If there is one industry that can do with a significant thrust today, it is the retail business. Plagued by a host of issues, the industry can be largely benefitted by the nascent, yet proven, blockchain technology. However, before we go into that, let us look at the challenges facing the retail sector.
Increasing costs through the supply chain - fuel, high prices of raw materials, labour and logistics costs, etc -- bog down profit margins for retailers. Invoice discrepancies in payments to suppliers and transporters, counterfeit goods, product availability on demand are some of the challenges of the retail sector.
The emergence and establishment of online giants like Amazon has tickled consumer fancies and given rise to myriad expectations that sorely try the retail business. Keeping a pulse on the customer's current demands, engaging consumer loyalty and winning their confidence is the need of the hour. To that extent, ensuring authenticity of products and a secure database becomes imperative. With counterfeit goods and a weak client server network that can be easily compromised, both the above needs are often not met. Given blockchain's reliability, transparency and impenetrability, the technology, which provides an end-to-end supply chain visibility (from tender offer to proof of delivery and payment) and a real time tracking is the answer.
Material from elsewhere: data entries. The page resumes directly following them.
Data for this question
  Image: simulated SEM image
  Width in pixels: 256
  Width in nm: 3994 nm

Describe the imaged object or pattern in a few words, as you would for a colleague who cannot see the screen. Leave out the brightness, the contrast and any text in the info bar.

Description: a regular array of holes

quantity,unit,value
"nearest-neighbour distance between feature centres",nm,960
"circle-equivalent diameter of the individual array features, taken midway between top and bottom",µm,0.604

What is blockchain technology?
In blockchain technology, information is collected in blocks and linked in a chain. Each block once filled is linked to the previous block, and the next block is then filled. This is both irreversible and chronological, as well as dated, making it tamper-proof.
This secure information is then shared with a random network of computers across the globe. Any change would require the consent of a majority of these network nodes, none of which can act independently but only in tandem. If any change is made in one of the nodes by altering some of the blocks, the tampering will be revealed as soon as a cross-referencing of copies is done at other nodes and the chain will be cast away. Only if the change is made in a majority of the copies will it be accepted. Compare this with conventional databases that store data in table format, and allow the information to be edited. Thus blockchain allows for decentralised and tamper-proof storage of information.
Blockchain was first implemented in cryptocurrency systems like Bitcoins and Ethereum but since then they have slowly been adopted in various sectors like education, health, real estate and others.
Blockchain technology could help in a major way in inventory management to stay in pace with customer demand and also ensure timely product availability. It can track where the products come from and check the authenticity. Any defective piece can be traced back to the manufacturer and the whole batch can be identified and replaced. This product provenance enabling consumers to see the entire supply chain can also work to win consumer trust. The technology could be adapted for back-office services too. It can help streamline retail tax payment, and by adopting a smart contract, the retailers can provide guaranteed payment to suppliers.
A case in example is how Walmart used blockchain to avoid discrepancies in invoice and payments to freight carriers. The DL Freight system used helped bring down invoice disputes from around 70 per cent to under 1 per cent! It helped put in place a real time invoice to track the movement of goods. This becomes all the more relevant for big players who deal with many distribution centers and stores or various suppliers across the country or globe. When moving perishables it becomes imperative to factor in various points like fuel, stops, temperature control, etc into the invoice. In Walmart's case, this was being done but many players were involved and hence, multiple systems had to be tallied, leading to disputes and delays.
Winning customer trust and retaining the same is a big challenge which can be addressed using the technology known for its transparency. The same goes to improve trust between the supplier, retailer and payment gateways.
The decentralised identity (DID) that the technology enables can be used in the retail sector to store personal data of customers, which is not compromised. The DID remains outside any organisational database but can be used to verify the individual's identity. It ensures that personal information cannot be hacked and minimises security risks to personal data.
A smart contract can also be used to replace customer data or tagged to a product and this 'digital token' generates reward points when the blockchain recognises that certain conditions are met.
As retail outlets adapt more of the IoT (Internet of Things) at each step, with tracking right from sourcing of ingredients to production and shipping, more of such authentic data from scanners and sensors can be uploaded to a cloud server via the internet. The blockchain technology then allows for an incorruptible storage of the data in a sequence. Data analytics can further help with inventory planning and sales promotions, especially when working with perishables.
Globally, over five trillion dollars are lost to businesses annually due to frauds. With transactions monitored and verified by many parties, blockchain as an uncompromising digital ledger is a safe bet.